The Lord appeared to Abraham by the oaks of Mamre, as he sat at the entrance of his tent in the heat of the day. He looked up and saw three men standing near him. When he saw them, he ran from the tent entrance to meet them, and bowed down to the ground. He said, “My lord, if I find favor with you, do not pass by your servant. Let a little water be brought, and wash your feet, and rest yourselves under the tree. Let me bring a little bread, that you may refresh yourselves, and after that you may pass on—since you have come to your servant.” So they said, “Do as you have said.” And Abraham hastened into the tent to Sarah, and said, “Make ready quickly three measures of choice flour, knead it, and make cakes.” Abraham ran to the herd, and took a calf, tender and good, and gave it to the servant, who hastened to prepare it. Then he took curds and milk and the calf that he had prepared, and set it before them; and he stood by them under the tree while they ate.

They said to him, “Where is your wife Sarah?” And he said, “There, in the tent.” Then one said, “I will surely return to you in due season, and your wife Sarah shall have a son.” And Sarah was listening at the tent entrance behind him. Now Abraham and Sarah were old, advanced in age; it had ceased to be with Sarah after the manner of women. So Sarah laughed to herself, saying, “After I have grown old, and my husband is old, shall I have pleasure?” The Lord said to Abraham, “Why did Sarah laugh, and say, ‘Shall I indeed bear a child, now that I am old?’ Is anything too wonderful for the Lord? At the set time I will return to you, in due season, and Sarah shall have a son.” But Sarah denied, saying, “I did not laugh”; for she was afraid. He said, “Oh yes, you did laugh.” (NRSV)

Reflection
On reading this passage I was struck by two things. First, that the response to the angel’s announcement was silence, on Abraham’s part, and laughter followed by denial, on Sarah’s.

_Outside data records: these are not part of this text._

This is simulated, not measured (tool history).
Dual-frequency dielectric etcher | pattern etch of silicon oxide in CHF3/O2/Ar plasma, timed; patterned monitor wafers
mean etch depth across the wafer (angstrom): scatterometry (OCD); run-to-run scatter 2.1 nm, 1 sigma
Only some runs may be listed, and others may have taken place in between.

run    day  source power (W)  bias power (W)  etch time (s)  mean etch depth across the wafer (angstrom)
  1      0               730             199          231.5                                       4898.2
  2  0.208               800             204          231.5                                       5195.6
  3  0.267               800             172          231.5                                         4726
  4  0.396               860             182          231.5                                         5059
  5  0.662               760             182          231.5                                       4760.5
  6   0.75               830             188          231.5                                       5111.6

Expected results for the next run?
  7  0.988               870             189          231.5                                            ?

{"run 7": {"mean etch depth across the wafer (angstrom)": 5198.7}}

Both responses seem reasonable to me!

Even when we live with a desire for God’s presence in our lives, it’s another thing to face the real possibility of it, of the seemingly impossible suddenly becoming possible.

There’s a line about no atheists in foxholes, and I would say for most of us the opposite is also true: that precisely in the face of the miraculous, the impossible, we doubt. Because what does it mean to live with the kingdom of God ready to break in at any moment, wild and beyond our understanding?

This is why the angels have to keep reassuring us, “Be not afraid.” Which brings me to the second thing I noticed in the passage. That the visitors (from Abraham’s perspective) called out Sarah by name, though she was still within the tent and presumably unknown to them. But of course to the Lord we are all known; it is the Lord who has made us and formed us, who holds us.

If we can practice living with that certainty—knowing in our bodies that God is already in our lives and has been from the beginning—rather than in our ideas about God, we may be more able to accept the miraculous (including the everyday miracle of our even being here), to be open to God’s indwelling in our lives.

Prayer
God, may I live so that I am ever ready to respond with Mary’s yes, instead of with fear. To rest in God’s assurance rather than questioning it. And always to be quick to offer love. Amen.